Chinese cement producer West China Cement proposes to list its shares in Hong Kong and will review its AIM listing.
Based in China’s Shaanxi province, West China believes it will be ‘better positioned and understood’ in Hong Kong than on AIM, says chairman Robbe Robertson. Observers suggest the Jersey-domiciled company might hope for more active trading and a higher rating on the Far Eastern exchange, which has lately been considered by several China plays from London.
West China, which doubled its interim pre-tax profits to UK£16.5m on turnover up 70 per cent to UK£51m, has been addressing the finance needed to boost production to a targeted 7.5Mta Ahead of its Hong Kong listing, the company is to redeem $30.2 million (£19 million) of warrants between now and January, using part of a $50 million (£31 million) bridging loan from the Industrial and Commercial Bank of China (ICBC).
The bank has secured this loan by a charge over some of the shares in West China Cement held by chief executive officer and majority shareholder Jimin Zhang. The charge covers 29.9 per cent of the company’s shares, little more than half Zhang’s holding.

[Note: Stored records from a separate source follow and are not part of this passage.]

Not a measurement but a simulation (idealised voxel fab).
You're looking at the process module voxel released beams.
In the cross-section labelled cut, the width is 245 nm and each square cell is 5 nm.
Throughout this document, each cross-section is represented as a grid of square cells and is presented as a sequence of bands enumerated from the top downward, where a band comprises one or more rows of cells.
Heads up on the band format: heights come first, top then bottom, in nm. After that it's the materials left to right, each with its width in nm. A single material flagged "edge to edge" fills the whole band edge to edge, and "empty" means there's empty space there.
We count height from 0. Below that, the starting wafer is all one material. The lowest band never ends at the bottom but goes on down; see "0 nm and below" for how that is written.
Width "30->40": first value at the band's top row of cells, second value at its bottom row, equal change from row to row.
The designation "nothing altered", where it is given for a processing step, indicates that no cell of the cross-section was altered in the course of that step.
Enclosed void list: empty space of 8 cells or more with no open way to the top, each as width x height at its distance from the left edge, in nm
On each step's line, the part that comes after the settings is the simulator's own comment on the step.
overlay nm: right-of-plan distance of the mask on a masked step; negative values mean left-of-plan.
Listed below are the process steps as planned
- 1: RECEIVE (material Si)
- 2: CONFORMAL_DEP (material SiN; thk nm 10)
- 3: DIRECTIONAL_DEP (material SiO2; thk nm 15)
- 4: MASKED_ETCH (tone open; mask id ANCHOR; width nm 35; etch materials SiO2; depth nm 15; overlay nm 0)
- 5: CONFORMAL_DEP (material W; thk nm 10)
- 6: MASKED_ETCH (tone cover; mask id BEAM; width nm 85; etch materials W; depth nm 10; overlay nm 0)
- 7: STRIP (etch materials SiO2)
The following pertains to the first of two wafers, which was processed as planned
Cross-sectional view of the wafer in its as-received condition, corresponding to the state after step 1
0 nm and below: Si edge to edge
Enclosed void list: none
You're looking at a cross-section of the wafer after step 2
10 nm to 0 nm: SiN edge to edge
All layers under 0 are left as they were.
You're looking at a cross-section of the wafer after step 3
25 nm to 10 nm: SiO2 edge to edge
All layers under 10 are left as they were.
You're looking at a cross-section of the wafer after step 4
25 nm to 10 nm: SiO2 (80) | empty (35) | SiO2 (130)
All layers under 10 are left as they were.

Floated on AIM at 105p in 2006 and recommended by Growth Company Investor the next year at 161p, West China’s shares reached 250p before crumbling to 48p on flooding problems and recessionary fears. With China now reflating and profits buoyant, they have surged to 479p, valuing the company at UK£311m.
Partial profit taking might be prudent, though the Hong Kong move could give the price a further lift.